In the midst of tackling Mt. Washmore and using my Psychology degree on a ten week old puppy AND two children–wait, make that three–and doing all the things that Monday brings to be done, I had hopes of doing something out of the ordinary. Like finish a painting that Mess Cat is pretty much convinced I will never finish, I am sure. Or working on a new crocheting project. Or, I don’t know, maybe reading one of the bajillion books I have waiting on me. ALL OF THEM guaranteed to be excellent.
But instead I unloaded the dishwasher and took care of vet appointments and math lessons and thought about how I really don’t have the time to do these things I’d really like to.
And then I heard him.
“You don’t have the time or you don’t make the time?”
It was my Daddy this time. Yeah, I’ve heard him say this before. A time or two. Or ten.
He was right then just as he is now.
Because in truth, there are a million little moments each day that I piddle. I don’t focus, I let myself get distracted. I spend five minutes on Facebook, ten on Pinterest (pinning ideas I rarely make time to try), and fifteen clicking this and that on the Internet until I’ve almost forgotten what I sat down to look up to begin with.
And there you go, a half hour that could have been spent focused on a book I want to read or crocheting a little bit more on my project. Or sorting through things in the littles’ rooms. *sigh* But that’s an entirely different thing all together.
Daddy once told me a story. Two men were sitting in a restaurant bar, and the first guy says to the second, “Hey man, let me buy you a drink?” The second guy says, “No, I’m good. Thanks.” First guy: “Aww, c’mon, man, just one drink.” Second guy: “No really, thanks anyway.” A couple of minutes later the first guy tries again, “Let me buy you that drink now, okay?” The second guy shakes his head and says, “No, I don’t drink.” First guy: “Well why not?” Second guy, after thinking for a minute, replies, “Because I just had a cigar.” The first guy stops for a second and then says, “Just had a cigar? What does that have to do with anything?”

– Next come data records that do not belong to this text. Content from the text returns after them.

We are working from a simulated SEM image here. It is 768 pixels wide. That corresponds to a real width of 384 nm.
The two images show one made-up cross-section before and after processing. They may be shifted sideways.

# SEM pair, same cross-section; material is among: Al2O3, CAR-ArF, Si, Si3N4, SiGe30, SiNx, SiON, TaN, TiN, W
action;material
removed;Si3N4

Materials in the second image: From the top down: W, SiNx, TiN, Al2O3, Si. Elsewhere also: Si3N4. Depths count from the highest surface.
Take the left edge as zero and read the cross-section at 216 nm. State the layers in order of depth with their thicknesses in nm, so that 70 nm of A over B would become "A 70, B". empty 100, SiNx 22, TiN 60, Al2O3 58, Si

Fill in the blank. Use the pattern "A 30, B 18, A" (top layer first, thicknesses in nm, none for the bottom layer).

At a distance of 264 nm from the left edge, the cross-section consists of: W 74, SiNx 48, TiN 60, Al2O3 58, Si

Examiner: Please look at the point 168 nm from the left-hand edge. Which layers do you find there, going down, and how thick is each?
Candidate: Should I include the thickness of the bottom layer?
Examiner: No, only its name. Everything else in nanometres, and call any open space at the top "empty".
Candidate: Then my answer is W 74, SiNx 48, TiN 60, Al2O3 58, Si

It’s just an excuse. And when you’re looking for a reason, for an excuse, a cigar is as good as any other.
Daddy and I used to talk about our cigars and what other folks used as their cigars. “I don’t have time” is used a lot. But here’s the deal. If I really wanted to, if I focused, I could make time and get to read some on my book du jour. Or I could plan it out to take my crocheting with me and work on it in the doctor’s offices or dance room waiting areas instead of pulling out my phone and cruising through other people’s business. Or people watching–again, other people’s business.
But instead, I say I don’t have time.
That’s my cigar.
My friends, it is time I “quit smoking” and making excuses. It’s time I quit tossing out, “Well we’re too busy” or “Maybe when things get back to normal” or “My house just isn’t up to par yet” and let those all go. For good. I want to do these things that I enjoy. And my life doesn’t make them prohibitive; my not “making” time to do them does.
I am not sure I’m ready for Technology free Tuesday just yet, but I think I’m going to try to make my mind a cigar-free zone and see what I can make time to do. No excuses.
The only thing standing between these things I want to do and me is ME.